Federal Resources Minister Madeleine King has ruled out any changes to the Diesel Fuel Tax Credit scheme.

Speaking from Washington, where she is attending the critical minerals ministerial summit, King said she was “not open to changes” to the scheme, which has been in place since 2006.

“I’ve said there is no intention to change the fuel tax credit scheme for the reasons I’ve stated, which I’m happy to go through,” King said.

She rejected claims from groups such as the Labor Environment Action Network (LEAN) that the scheme acts as a subsidy for fossil fuels or hinders the transition to cleaner energy sources.

“It’s not a subsidy for fossil fuels, no matter what some institutions might want to tell people,” King said.

“It is a scheme where companies — whether they be agricultural businesses, individual tourist operators, fisheries or miners — receive a rebate on fuel excise because they don’t use those machines on public roads that the full tax pays for.”

Reports emerged last week that LEAN had been lobbying government ministers to reform or scrap the scheme.

Industry bodies, including the Association of Mining and Exploration Companies (AMEC) and the Minerals Council of Australia (MCA), have since come out strongly against the proposal.

AMEC said any move to cut fuel tax credits would unfairly penalise miners operating in remote areas.

AMEC chief executive officer Warren Pearce said most diesel consumed by the mining industry is used on private roads and mine sites, rather than public road networks.

“Diesel excise is collected from public road users, including industry, to support the repair and maintenance of the public road network,” Pearce said.
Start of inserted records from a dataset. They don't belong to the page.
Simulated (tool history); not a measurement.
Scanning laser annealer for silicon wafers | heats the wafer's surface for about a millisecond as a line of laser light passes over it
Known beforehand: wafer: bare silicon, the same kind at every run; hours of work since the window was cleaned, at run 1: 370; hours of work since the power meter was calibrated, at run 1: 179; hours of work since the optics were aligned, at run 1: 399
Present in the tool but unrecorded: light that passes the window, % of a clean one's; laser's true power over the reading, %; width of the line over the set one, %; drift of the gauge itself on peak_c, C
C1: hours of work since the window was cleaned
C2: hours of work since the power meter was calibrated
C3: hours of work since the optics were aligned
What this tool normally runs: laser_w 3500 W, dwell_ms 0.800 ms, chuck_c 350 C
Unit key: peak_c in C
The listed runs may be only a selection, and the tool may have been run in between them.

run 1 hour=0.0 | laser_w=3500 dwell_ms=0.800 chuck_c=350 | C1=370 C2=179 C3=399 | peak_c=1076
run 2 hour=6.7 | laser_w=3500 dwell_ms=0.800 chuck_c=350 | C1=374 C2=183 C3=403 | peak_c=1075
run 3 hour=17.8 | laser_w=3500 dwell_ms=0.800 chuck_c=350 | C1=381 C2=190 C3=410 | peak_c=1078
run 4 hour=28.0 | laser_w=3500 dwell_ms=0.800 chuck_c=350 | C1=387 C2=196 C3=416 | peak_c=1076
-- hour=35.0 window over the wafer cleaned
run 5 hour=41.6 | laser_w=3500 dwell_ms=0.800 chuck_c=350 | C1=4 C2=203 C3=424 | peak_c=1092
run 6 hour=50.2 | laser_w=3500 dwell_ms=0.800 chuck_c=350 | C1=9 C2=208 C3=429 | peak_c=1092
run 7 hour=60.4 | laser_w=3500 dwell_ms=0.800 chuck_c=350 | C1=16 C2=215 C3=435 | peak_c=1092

“Industries that use diesel but not on public roads still pay the excise and then receive it back through the Diesel Fuel Tax Credit scheme.”

The MCA also warned that abolishing or reducing the scheme would have broader economic consequences.

“If fuel tax credits are scrapped, some of Australia’s most remote communities would face financial hardship, and all Australians would face higher prices, job losses and weaker local businesses,” the MCA said.